Opinion
CIVIL ACTION NO. 6:15cv274
10-21-2015
MAURICE BLUITT v. DIRECTOR, TDCJ-CID
MEMORANDUM ADOPTING REPORT AND RECOMMENDATION OF THE UNITED STATES MAGISTRATE JUDGE AND ENTERING FINAL JUDGMENT
The Petitioner Maurice Bluitt, proceeding pro se, filed this application for the writ of habeas corpus under 28 U.S.C. §2254 complaining of the legality of the computation of his sentence. This Court ordered that the matter be referred to the United States Magistrate Judge pursuant to 28 U.S.C. §636(b)(1) and (3) and the Amended Order for the Adoption of Local Rules for the Assignment of Duties to United States Magistrate Judges.
Bluitt contends that he has a liberty interest in the work time he has earned, and as a result has completed his sentence. He argues that good time and work time are not synonymous because good time is awarded simply for refraining from misconduct while work time is given for work actually performed. Bluitt notes that good time and work time are computed separately on the TDCJ time calculation sheets and states that work time "turns speculation into mandatory language, setting criteria that is binding, definite, [and] has plain and ordinary meaning." He cites Greenholtz v. Inmates of Nebraska Penal and Correctional Complex, 442 U.S. 1, 7, 99 S.Ct. 2100, 2014 (1979) in arguing he has an expectancy of release and thus a liberty interest in his work time. Bluitt also maintains that his incarceration record shows "atypical and significant characteristics" because he saves the prison tens to hundreds of thousands of dollars through the work he performs as a skilled electrician.
After review of the pleadings, the magistrate judge issued a report recommending that the petition be dismissed. The magistrate judge determined that under Texas law, good time and work time credits are the same, and neither of these operate to shorten the duration of a sentence; instead, they serve only to accelerate eligibility for release on parole or mandatory supervision. Ex Parte Hallmark, 883 S.W.2d 672, 674 (Tex.Crim.App, 1994, reh. den.). Bluitt is not eligible for release on mandatory supervision and Texas prisoners have no liberty interest in release on parole. Johnson v. Rodriguez, 110 F.3d 299, 308 (5th Cir. 2008).

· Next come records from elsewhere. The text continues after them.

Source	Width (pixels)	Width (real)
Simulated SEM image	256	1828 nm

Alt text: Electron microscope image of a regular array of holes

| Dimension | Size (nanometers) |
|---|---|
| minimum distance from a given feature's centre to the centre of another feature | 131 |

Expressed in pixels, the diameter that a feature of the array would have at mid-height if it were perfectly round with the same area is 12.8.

Bluitt's objections largely repeat the allegations of his complaint. He argues that he has a liberty interest in his good time credits, but this argument lacks merit because under Texas law, good time credits serve only to advance eligibility for parole or mandatory supervision. A liberty interest exists for mandatory supervision but not parole. Thus, any liberty interest in good time credits applies only to prisoners who are eligible for release on mandatory supervision, which Bluitt is not. Teague v. Quarterman, 482 F.3d 769, 777 (5th Cir. 2007).
Next, Bluitt states that the TDCJ time calculation sheet is a "state created document" and it "shocks the conscience" for the Court to hold this document is of no moment. The magistrate judge determined that the separate listings for "good time" and "work time" on the calculation sheet did not change the fact that under Texas law, work time is simply good time given for working. Tex. Gov. Code art. 498.003(d). Bluitt has not shown that the magistrate judge's conclusion was incorrect.
Bluitt contends that earned work time sentence reductions are not revocable once given to the prisoners, citing Vernon's Revised Civil Statutes, art. 6166x, which was repealed in 1989. In any event, as noted above, Texas law has consistently provided at least since 1977 that good conduct time, which includes work time, applies only to eligibility for parole or mandatory supervision. Ex Parte Hallmark, 883 S.W.2d at 674, citing Vernon's Revised Civil Statutes, art. 6181-1 (since replaced by Tex. Gov. Code art. 498.003).
Bluitt also argues that he is eligible for release on mandatory supervision because his offense took place under the 73rd Legislature, in 1993, meaning he should be bound by the 73rd Legislature's rules regarding "3(g)" offenses. He offers no facts in support of this claim. The Fifth Circuit has held that "[a]bsent evidence in the record, a court cannot consider a habeas petitioner's bald assertions on a critical issue in his pro se petition (in state and federal court), unsupported and unsubstantiated by anything else contained in the record, to be of probative evidentiary value." Ross v. Estelle, 694 F.2d 1008, 1011-12 and n.2 (5th Cir. 1983); see Koch v. Puckett, 907 F.2d 524, 530 (5th Cir. 1990). This objection is without merit.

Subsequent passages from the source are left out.